As we approach in a few weeks most fiscal year ends, we will surely be reading the usual list of major acquisitions made during the year, the corresponding value of the deals, and the key advisors behind the top transactions. The list is usually interesting material for a read. What I would love to see, however, is a list of which mergers and acquisitions deals made three years ago worked, and which ones failed—and then the list of the major advisors for each. Statistics indicate that a vast majority of acquisitions do not end up as planned. I attribute most of the failures to a handful of reasons. Let’s review them together and see, firstly if you agree with me, and also, how with few practical suggestions we can make mergers and acquistions work better.

Most textbooks tell us that mergers and acquisitions are made for the following five key benefits:

§ Acquiring market share

§ Diversification of product and service offerings

§ Increasing plant capacity or distribution channels

§ Acquiring specific strategic expertise, R&D, and/or assets

§ Reduction of financial risk

The attractiveness of acquisitions is also highlighted by the speed of growth effect of owning new assets and resources “overnight”. You make a one-time investment, which hit your balance sheet just once. You can grow through regular organic growth or through the acquisition route. Regular organic growth takes time to achieve versus the acquisition route, which is much quicker growth.

Basically, all these reasons and benefits are technically correct, but the main reason for acquisitions is in acquiring a larger market share, which leads to improved control over pricing, which results in improved profitability. This may be an over-simplification, but that’s the bottom line for most mergers and acquisitions.

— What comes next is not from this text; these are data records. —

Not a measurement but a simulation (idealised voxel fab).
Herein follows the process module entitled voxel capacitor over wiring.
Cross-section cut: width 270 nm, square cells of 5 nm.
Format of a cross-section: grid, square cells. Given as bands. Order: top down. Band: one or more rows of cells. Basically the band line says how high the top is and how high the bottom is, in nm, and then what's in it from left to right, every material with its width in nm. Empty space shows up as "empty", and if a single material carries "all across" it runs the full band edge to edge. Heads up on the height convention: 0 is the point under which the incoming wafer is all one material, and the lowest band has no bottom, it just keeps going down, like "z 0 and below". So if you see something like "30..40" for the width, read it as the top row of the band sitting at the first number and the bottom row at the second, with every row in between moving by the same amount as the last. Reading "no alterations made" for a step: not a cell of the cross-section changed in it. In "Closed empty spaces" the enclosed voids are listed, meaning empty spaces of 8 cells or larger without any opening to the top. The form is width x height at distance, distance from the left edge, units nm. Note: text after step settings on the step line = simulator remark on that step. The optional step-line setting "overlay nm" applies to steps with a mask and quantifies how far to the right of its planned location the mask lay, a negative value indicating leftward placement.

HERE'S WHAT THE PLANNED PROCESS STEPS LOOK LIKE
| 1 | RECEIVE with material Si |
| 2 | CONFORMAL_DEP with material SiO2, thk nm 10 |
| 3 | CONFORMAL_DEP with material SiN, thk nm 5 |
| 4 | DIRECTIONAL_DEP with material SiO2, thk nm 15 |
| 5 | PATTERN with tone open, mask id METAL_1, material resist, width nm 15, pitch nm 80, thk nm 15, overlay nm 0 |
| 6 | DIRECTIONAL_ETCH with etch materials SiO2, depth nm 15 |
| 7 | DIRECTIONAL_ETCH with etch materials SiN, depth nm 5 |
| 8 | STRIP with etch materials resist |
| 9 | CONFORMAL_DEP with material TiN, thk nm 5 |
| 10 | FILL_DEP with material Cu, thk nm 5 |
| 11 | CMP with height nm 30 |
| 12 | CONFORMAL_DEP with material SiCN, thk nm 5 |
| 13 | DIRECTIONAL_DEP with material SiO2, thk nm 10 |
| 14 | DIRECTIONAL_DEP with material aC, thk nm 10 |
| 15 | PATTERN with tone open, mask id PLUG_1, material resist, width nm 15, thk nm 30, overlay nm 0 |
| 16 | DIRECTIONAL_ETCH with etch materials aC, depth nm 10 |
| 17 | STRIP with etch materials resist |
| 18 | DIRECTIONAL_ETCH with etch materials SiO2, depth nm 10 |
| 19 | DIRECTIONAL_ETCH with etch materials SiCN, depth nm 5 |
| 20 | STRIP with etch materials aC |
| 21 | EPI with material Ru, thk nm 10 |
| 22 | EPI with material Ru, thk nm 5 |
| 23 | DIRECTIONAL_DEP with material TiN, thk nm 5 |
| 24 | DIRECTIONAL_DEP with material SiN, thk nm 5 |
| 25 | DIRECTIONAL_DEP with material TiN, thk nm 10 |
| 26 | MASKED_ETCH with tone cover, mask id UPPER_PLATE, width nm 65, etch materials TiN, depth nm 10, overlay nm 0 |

Another important aspect of acquisitions is that government approval must usually be obtained for the large ones.

All the major consulting and accounting firms stand ready to help you identify targeted companies, assist you put together a plan of attack, help you evaluate, negotiate and finance the deal, obtain government approval, do the legal paperwork, and address fiscal strategy. You can get all the help you need until a successful close of the deal.

All this is true, but once the acquisition is consumed and the advisors collect their fees, the army of accountants, lawyers, experts, and advisors leave wishing you much success for “many happy years”… You are usually, left alone to sort out the new customers acquired, the new employees that are now members of your family, the new assets that were purchased, and most importantly, the new “culture” you have just inherited.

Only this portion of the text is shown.